Saturday, January 31, 2009

Clearing Urban Underbrush: South of Third

Continuing to explore downtown Dayton then and now courtesy of the Dayton Metro Library Lutzenberger Collection. We will move into the part of downtown that was considered just so much dead urban underbrush that needed to be cleared away.

The "removals" map. In most cases the things we will be seeing where removed for good, without much replacement. The numbered arrows key to the pix.
The corner of Fifth and Main. This was all houses, but most on this block were replaced by the Worman-Dye and Canby buildings (shown here) and the Lowe Building (of equal height, which replaced the houses to the far right).

The buildings were pretty impressive. 6 or 7 stories in a downtown that was mostly 3 story at the time They survived pretty late, torn down between 1975 and 1980. Replaced by a parking lot, which itself was replaced by the worlds tallest parking garage (not really, though it seems that way). This garage for government workers in the Reibold Building was one of the tallest new buildings to go up downtown, built sometime in the early 2000s.

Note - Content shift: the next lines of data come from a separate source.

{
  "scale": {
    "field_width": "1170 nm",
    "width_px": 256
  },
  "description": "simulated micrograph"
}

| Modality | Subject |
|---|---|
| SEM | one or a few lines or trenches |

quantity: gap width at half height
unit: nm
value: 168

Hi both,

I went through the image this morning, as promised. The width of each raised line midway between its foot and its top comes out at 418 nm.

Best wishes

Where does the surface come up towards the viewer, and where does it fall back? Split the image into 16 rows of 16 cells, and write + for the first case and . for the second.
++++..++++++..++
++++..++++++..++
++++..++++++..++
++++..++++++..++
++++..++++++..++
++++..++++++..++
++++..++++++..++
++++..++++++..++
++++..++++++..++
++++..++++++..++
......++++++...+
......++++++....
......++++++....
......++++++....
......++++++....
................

Also on 5th & Main, southeast corner, was the Pruden and Gephardt blocks, examples of downtown extending south during the later 19th century. Both buildings have little turrets or towers, and the Gebhardt tower had a statue on the very top.
They were torn down in the late 1960s, replaced by the Convention Center, which itself has undergone modernizations and expansions.

A close up of the Gephardt Block. Again, a quasi gothic facade. This was a theatre or "opera house", which in the last days became the Mayfair Burlesque. Lots of ground floor retail here, and I think there were apartments in the upper floors. One can catch some of the exuberant detailing of the next-door Pruden Block too.

The Convention Centers big wastepaper basket entrance is approximatly on the site today. Unintended symbol for a city that's been trashed.


Climbing into the upper floors of the Worman-Dye Buiding Lutzenberger took this photo of the Barney Block and old Lutheran Church, which became a Scottish Rite temple before being torn down (hence the alley name Temple Lane?). Note between the church and corner building how a surviving house was wrapped in a two story business block. A not uncommon feature in this part of downtown.

Fifth Street was pretty impressive as a donwtown busy street here, with a wall of three and four story buildings lining the blocks. The Gebhardt Block and tower can be seen at the far right.

All this was torn down. The proposed downtown shopping mall on this site never materialized. Stouffers, later Crown Plaza, was built instead, dating to the early 1970s. Upper decks of the Transportation Center garage in the background.



Clearing Urban Underbrush.

This image was probably taken from the Fidelity Building, looking over the zone of destruction. Nearly everything you see here is gone. Visible survivors are numbered (you might have click on the image to enlarge to read the numbers)

1. Back of Third Street buildings

2. Delco, later Mendelsons

3. Price Store

4. St Clair Lofts

5. Hauer Music.

The old power plant (by the chimneys) also survived though the chimneys did not.


Fifth looked like a great city busy street. But it was dying by the late 1950s, dying and dead urban underbrush. A good example of using urban renewal to remove buildings that died an economic death due to suburbanization.

Recall that prior to the 1870s or early 1880s most of what you see here was residential.

Downtown expaneded into this area due to concentration of trade and people via mass transit (on of the first streetcar lines ran downt 5th), which expanded to serve a growning industrial city. A symbiotic relationship existed between economic and population growth and hub & spoke transit systems, resulting in downtown expansion upwards (via skyscrapers) and outwards (like this neighborhood).

When the need to concentrate things went away, so did the economic rasion d'etre for a dense and expanded downtown. So downtown contracted, receded, leaving dead buildings, which were replaced by landscaping, parking, and things that are intermittent uses, like the convention center.